Zero to Sixty…Technology. This blog is meant for the business owner who isn’t neck deep in technology already. Implementing a little technology where there is none can be one of, if not the most, impactful things a business owner can do. A few of the basic ways technology increases profits are by increasing worker productivity, increasing process productivity, and decreasing process costs. These principles apply across all areas of business from shop floor to office operations. Examples:

Increase worker productivity: Providing a sales person with a CRM system that dynamically stores and tracks customers instead of just using a spreadsheet dramatically increases their ability to track, contact, and serve those customers. It helps them stay organized and have all the information in one single location which can be access through any mobile device too.

Increase process productivity: A digital score board on a sales floor, displaying sales figures, eliminates the need for someone to collect sales figures from each sales person and manually update a whiteboard. Additionally, the digital scoreboard is updated in quicker, even in real-time, leading to a more competitive sales environment.

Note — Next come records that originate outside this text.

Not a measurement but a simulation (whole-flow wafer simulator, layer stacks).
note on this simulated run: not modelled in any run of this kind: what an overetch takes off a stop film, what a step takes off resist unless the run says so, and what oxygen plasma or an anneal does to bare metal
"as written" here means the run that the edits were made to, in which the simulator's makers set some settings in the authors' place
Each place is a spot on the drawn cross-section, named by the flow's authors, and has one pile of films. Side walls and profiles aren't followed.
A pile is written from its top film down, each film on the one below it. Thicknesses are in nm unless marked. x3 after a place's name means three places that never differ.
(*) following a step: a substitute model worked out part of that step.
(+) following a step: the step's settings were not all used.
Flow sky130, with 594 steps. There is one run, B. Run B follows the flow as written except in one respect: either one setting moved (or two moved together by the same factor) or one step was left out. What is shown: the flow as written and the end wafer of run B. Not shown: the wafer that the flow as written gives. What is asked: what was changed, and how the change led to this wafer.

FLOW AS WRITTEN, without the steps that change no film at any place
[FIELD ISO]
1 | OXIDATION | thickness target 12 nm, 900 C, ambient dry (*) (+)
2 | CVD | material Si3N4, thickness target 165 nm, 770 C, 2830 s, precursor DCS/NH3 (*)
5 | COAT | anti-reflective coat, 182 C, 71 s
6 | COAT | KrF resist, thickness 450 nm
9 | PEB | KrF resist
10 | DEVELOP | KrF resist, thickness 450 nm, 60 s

Decrease process cost: Before WordPress and its ilk, keeping website text updated required paying a professional (or a teenager who could possible break your website which would require paying a professional to fix it) to perform some mysterious magic and, bam, there’s your text online. Now a business owner can do it themselves with no more additional training or hassle than simply enter the username and password of their CMS system.

These are all fantastically general uses of technology. What about industry specific uses? The same principles are absolutely true.

Upwards and onwards. If you have a fleet, what happens in the field can be one of life’s great mysteries. Using technology can not only relay what’s happening day to day, but can help you make changes to maximize your bottom line. Using the same basic criteria as above, here are a few tips.

Increase worker productivity: Finding inefficiencies in routes taken and extra time spent at each stop enables a business owner to increase the number of trips a driver makes. This is not possible without electronic records and a sit down with the driver.

Increase process productivity: Recording driver movements and knowing where drivers are is drastically improved by fleet tracking. Without it, drivers must keep records themselves. Also, knowing where drivers are real-time involves calling them and then relaying that information to whoever wants to know. With fleet tracking you know the status in real time.

Decrease process cost: The staff required and amount of time it takes to report on driver activities is dramatically decreased with electronic reporting. Previously, every driver must record their activities every day and an administrative assistant must collect and enter those figures at least once a week. Now, an administrative assistant pulls already formatted reports from the fleet management website and enters them once a week or less.

For companies already doing the above activities, the differences can be seen right away, but for companies that never had the budget or the staff for such luxuries, technology opens entirely new arena to increase profits. Things that once required substantial manpower can be now be done by a small staff with proper planning and implementation.